Perform OCR on PDFs in C# with the .NET PDF Library

The Syncfusion^® .NET optical character recognition (OCR) library enables accurate text extraction from scanned PDFs and images. With just a few lines of C# code, it converts raster‑based PDF pages into fully searchable and selectable PDF documents. Developers can export the recognized content as plain text, structured data formats, or searchable PDF files. Powered by the advanced Tesseract OCR engine, the .NET OCR library delivers reliable and high‑quality text recognition for a wide range of document‑processing scenarios.

Watch this video to see how to perform OCR on PDF files using the OCR processing library.

Watch the video

Perform OCR on PDF documents in C#

Learn how to programmatically perform optical character recognition (OCR) on scanned PDF documents in C# using the Syncfusion OCR processing library. This guide demonstrates text extraction from scanned images using Tesseract engine.

Step 1: Create a new C# Console Application project

Begin by creating a new C# Console Application project in Visual Studio or your preferred IDE to implement PDF OCR functionality.

Step 2: Install Syncfusion PDF OCR NuGet package

Install the Syncfusion.PDF.OCR.Net.Core NuGet package in your C# project from NuGet.org. This package provides Tesseract-based OCR capabilities for PDF documents.

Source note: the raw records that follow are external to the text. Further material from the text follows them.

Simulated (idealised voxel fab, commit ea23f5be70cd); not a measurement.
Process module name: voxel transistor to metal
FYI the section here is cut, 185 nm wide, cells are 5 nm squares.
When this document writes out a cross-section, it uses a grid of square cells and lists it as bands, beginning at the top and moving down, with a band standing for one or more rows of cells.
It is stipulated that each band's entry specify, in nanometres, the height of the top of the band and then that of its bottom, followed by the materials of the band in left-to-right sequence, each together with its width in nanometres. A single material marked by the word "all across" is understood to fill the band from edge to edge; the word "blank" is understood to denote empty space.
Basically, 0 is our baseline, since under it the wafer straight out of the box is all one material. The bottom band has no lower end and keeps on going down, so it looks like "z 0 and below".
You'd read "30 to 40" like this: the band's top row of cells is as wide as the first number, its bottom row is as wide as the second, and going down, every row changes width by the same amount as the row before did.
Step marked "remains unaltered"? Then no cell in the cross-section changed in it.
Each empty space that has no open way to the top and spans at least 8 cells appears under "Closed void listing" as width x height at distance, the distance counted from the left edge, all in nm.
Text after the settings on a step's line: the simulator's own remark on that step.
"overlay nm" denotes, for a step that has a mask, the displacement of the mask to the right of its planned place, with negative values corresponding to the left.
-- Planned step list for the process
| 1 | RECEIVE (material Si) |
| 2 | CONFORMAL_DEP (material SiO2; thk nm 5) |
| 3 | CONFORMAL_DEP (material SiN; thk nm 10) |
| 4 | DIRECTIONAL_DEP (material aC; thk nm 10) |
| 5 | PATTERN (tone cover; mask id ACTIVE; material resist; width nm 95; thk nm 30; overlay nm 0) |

Step 3: Add required namespaces for PDF OCR processing

Import the following namespaces in your Program.cs file to access OCR processor classes and PDF parsing methods:

c#
using Syncfusion.OCRProcessor;
using Syncfusion.Pdf.Parsing;

Step 4: Initialize the OCR processor

Create an instance of the OCRProcessor class. This processor uses the Tesseract engine to perform optical character recognition on scanned PDF pages.

c#
// Initialize the OCR processor
using (OCRProcessor processor = new OCRProcessor())
{
}

Step 5: Load the scanned PDF document

Use the PdfLoadedDocument class to load your scanned PDF file that contains images or non-searchable text.

c#
// Load the PDF document
using (PdfLoadedDocument pdfLoadedDocument = new PdfLoadedDocument(Path.GetFullPath(@"Data/Input.pdf")))
{
}

Step 6: Configure OCR language settings

Set the OCR language to match the text in your scanned document. This ensures accurate character recognition for the specified language.

c#
// Set OCR language to process
processor.Settings.Language = Languages.English;

Step 7: Perform OCR and save the PDF document

Apply OCR processing to the loaded PDF document using the PerformOCR method to extract text from scanned images and make the content searchable. Save the processed document with searchable text using the Save method.

Run

c#
// Process OCR by providing the PDF document
processor.PerformOCR(pdfLoadedDocument);
// Save the PDF document
pdfLoadedDocument.Save(Path.GetFullPath(@"Output/Output.pdf"));